While the RBC Heritage leaderboard was jam-packed with stars and superstars, the real entity that shined throughout the event was Harbour Town itself. So often the PGA Tour goes to mammoth ballparks that shrink the circle of players who can win the golf tournament to a tiny number. Here, while the big boppers still have advantages, it took a full skillset for four straight rounds to contend and win the tournament. This is good for the Tour and great for golf.

It also doesn’t take away from the stars of the game, the Rory McIlroys and Dustin Johnsons of the world. While shortening — not lengthening — courses is actually the path forward for the professional game if you’re looking for equality, there are still plenty of opportunities (maybe more opportunities) for the longest drivers of the ball to be the best players in the world.

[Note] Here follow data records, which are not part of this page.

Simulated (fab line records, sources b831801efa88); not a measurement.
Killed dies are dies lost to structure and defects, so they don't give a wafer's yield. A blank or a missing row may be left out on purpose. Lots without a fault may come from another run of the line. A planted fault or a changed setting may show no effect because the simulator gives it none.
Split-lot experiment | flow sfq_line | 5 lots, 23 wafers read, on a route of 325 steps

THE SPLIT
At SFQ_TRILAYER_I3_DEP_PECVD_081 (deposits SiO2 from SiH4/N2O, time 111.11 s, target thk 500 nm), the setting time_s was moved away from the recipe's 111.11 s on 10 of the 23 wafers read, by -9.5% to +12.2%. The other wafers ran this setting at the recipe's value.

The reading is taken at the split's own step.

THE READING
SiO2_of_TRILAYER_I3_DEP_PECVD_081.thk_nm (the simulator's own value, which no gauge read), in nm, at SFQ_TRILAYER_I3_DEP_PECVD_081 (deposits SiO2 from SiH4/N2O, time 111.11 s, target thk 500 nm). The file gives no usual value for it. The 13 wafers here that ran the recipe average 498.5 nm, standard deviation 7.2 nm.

Take the 9th hole for example, the 329-yard par 4. Look at how Brooks Koepka — who finished 7th after shooting 68-65 on the weekend — played it compared to how the final pairing of Abraham Ancer and Tyrrell Hatton played it. Koepka took on the bunker in front of the green with a driver to 3 feet, and he was rewarded with an eagle, his second on the front nine. Ancer and Hatton laid back with irons at around 225 yards but still were able to make runs at birdie (Ancer made his, Hatton did not). When courses contain myriad ways to play them, it benefits all parties and makes the Tour more interesting overall.

Brooks Koepka’s 9th hole
Abraham Ancer’s 9th hole

Look at the leaderboard. From Webb Simpson — who is very average off the tee — to Koepka — who is very not average off the tee — it had everything you could ever want from a Sunday close. Daniel Berger, Sergio Garcia, Joaquin Niemann, Bryson DeChambeau, J.T. Poston and Justin Thomas — all such different golfers, all in the top 10. This is not the only course at which something like this happens, obviously, but it does seem like it’s easier for it to happen at a place like Harbour Town than most other tracks.

When tournaments are held at Erin Hills or Bethpage Black, I’m sorry but Abraham Ancer is just not going to win or contend like he did on Sunday. While length is a skill that should be rewarded, it shouldn’t be rewarded disproportionately to all other skills. The stylistically-diverse leaderboard we got at Harbour Town was fascinating and fun for viewers. That last 100 minutes of golf on Sunday on an empty course, well, that was as good as it gets in non-majors on the PGA Tour.

Harbour Town is not the shortest course on the PGA Tour, but it’s in that group of smaller ballparks. At 6,934 yards on Sunday, it is one of the few on the Tour that can play under 7,000 yards. What you really need, though, is not a lack of length but rather a glut of risk-reward holes like the 9th. Holes that McIlroy and Koepka can go after and be rewarded if they conquer and holes that Ancer and Hatton can play a different way with a set of skills more suitable to their games. That, more than anything, is what makes golf so interesting.

Sometimes, short courses neutralize everyone in the same way. That is, if you have a 300-yard par-4 that includes a massive dogleg, everybody from Rory to Zach Johnson has to hit 3-iron off the tee to the same spot. From there, it becomes a wedge-fest, which is obviously unfair to Rory. But if you have holes like the 9th at Harbour Town, well, that’s beneficial to both parties as well as what every viewer wants to see (not that every hole at Harbour Town is great, but enough are to keep it interesting). As long as the risks and rewards are equivalent and high, the golf remains great.

And the golf was great on Sunday at the RBC Heritage. This was because the field was great but also because the course was, too. I want players to have to think about taking holes on and what kind of strategy they want to employ. I want them — in lieu of just ripping the hell out of every drive — to have to use their full arsenal of skills when trying to win the golf tournament. That’s what we saw on Sunday, and hopefully that’s what we see more of as the distance debate rages on and we move into the next decade of professional golf.